UN tiptoes back to Golan as Syrian tensions simmer

Sunday 25/12/2016
UN soldier monitors Israel-Syria border in Israeli-annexed Golan Heights

Beirut - The UN observer force in the Golan Heights has, because of deteriorating security in the area, in­cluding the capture and subsequent release of Fijian peace­keepers, begun a tentative phased return to positions abandoned more than two years ago.

In November, 150 Fijian, Nepa­lese and Indian soldiers with the UN Disengagement Observer Force (UNDOF) returned to Camp Faouar in northern Quneitra province in the Golan Heights but concerns have been raised that their return could upset the delicate military balance between Syrian troops and rebel groups on the strategic vol­canic plateau that overlooks north­ern Israel.

The relatively lightly armed UN soldiers could find themselves caught in the middle of fighting between loyalist and rebel forces, potentially making them vulner­able to attacks by militants.

Another complicating factor, and one that has sharpened ten­sions in the region, is that Iran and Hezbollah have an interest in the Golan that extends beyond their immediate conflict with rebel groups opposed to their ally, Syr­ian President Bashar Assad.

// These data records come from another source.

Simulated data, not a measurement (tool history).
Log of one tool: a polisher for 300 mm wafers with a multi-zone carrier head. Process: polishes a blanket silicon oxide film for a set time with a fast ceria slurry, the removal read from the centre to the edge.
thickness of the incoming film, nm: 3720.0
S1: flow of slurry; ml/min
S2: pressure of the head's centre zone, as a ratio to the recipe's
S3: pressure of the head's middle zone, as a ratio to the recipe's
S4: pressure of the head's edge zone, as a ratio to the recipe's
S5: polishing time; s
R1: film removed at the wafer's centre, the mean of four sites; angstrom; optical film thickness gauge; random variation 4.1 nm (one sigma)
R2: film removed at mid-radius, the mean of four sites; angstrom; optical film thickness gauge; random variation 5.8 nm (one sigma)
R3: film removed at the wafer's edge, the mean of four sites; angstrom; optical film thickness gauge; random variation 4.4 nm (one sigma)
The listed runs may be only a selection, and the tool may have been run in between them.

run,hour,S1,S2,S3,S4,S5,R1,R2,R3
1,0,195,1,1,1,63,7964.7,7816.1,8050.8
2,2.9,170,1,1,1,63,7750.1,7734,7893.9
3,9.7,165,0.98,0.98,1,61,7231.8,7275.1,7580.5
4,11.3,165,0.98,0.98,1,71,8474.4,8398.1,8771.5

Hezbollah, under Iranian guid­ance, has constructed a network of bunkers and firing positions in the northern Golan in an apparent effort to open a new front against Israel, say sources close to the Leb­anese group.

In January 2015, Israeli missile-firing drones killed five Hezbollah soldiers, including the son of the group’s former military chief, and General Mohammed Allahdadi of Iran’s Islamic Revolutionary Guards Corps near Khan Arnabeh in the Syrian government-held part of the Golan.

It was a clear warning by Israel to Iran and Hezbollah to keep their distance. Sources close to Hezbol­lah said Allahdadi had been tour­ing the new underground military facilities when he was killed.

Israel has said that opening a new front in the Golan against it constitutes a “red line” requiring action if breached.

For now, it is unlikely that Hez­bollah intends to mount any mili­tary action against Israel from the Golan while Assad’s allies are heavily engaged in battle in north­ern Syria. But with the United Na­tions scheduled to send an addi­tional platoon of peacekeepers to the Golan next April, the fragile military balance risks being upset in a volatile slice of Middle East real estate that links Syria’s war to Hezbollah’s long struggle against Israel.

Syrian troops took over Camp Faouar in September 2014 after the UN forces withdrew. The Syrians destroyed the camp and laced the area with landmines to block rebel groups from operating in the area.

The UNDOF was established in 1974 to oversee the ceasefire agree­ment that ended the Arab-Israeli war of the previous year. The Unit­ed Nations patrols and monitors a narrow corridor of territory sepa­rating the opposing forces.

In August 2014, 45 Fijian observ­ers were abducted, then released, by the jihadist group al-Nusra Front, now known as Jabhat Fateh al-Sham. Another UN group of 72 Filipinos was besieged by militants but escaped.

Amid the collapsing security situation, the United Nations in September 2014 ordered a UNDOF withdrawal from the Bravo Line — the eastern perimeter of the area of separation. The western side re­mained manned.

Today, in the southern sector, rebel groups are consumed by fac­tional fighting. This has prevent­ed sizeable rebel reinforcements from moving north to assist in a stand-off with government forces between the loyalist-held Khan Arnabeh salient and the rebel-held Beit Jinn area at the foot of Mount Hermon, the highest peak in the region.

The Khan Arnabeh salient allows the Syrian Army to dominate al­most all the territory west to the Al­pha Line, beyond which the Israeli Army is deployed, hampering the rebels’ ability to reach their forces in the proximity of Camp Faouar.

These days, most of the fighting in the northern Golan is limited to daily exchanges of fire and there seems to be little appetite to en­gage in any major confrontation.

“There’s a finely balanced equa­tion in play,” a UN military source said. For the Syrian regime, “the area’s at the bottom of the strate­gic food chain and the priority is to maintain the situation with the absolute minimum of force”, the source said.

However, reintroducing UNDOF into the northern Golan could up­set that balance. The peacekeepers will replace Syrian troops currently deployed in the UN posts, taking advantage of their lofty views over the terrain, freeing Syrian soldiers for new offensives against rebels in the northern Golan.

Rebel forces may have baulked at trying to capture the hilltop UN posts when they were defended by Syrian troops but may feel they have a better chance against the in­coming peacekeepers.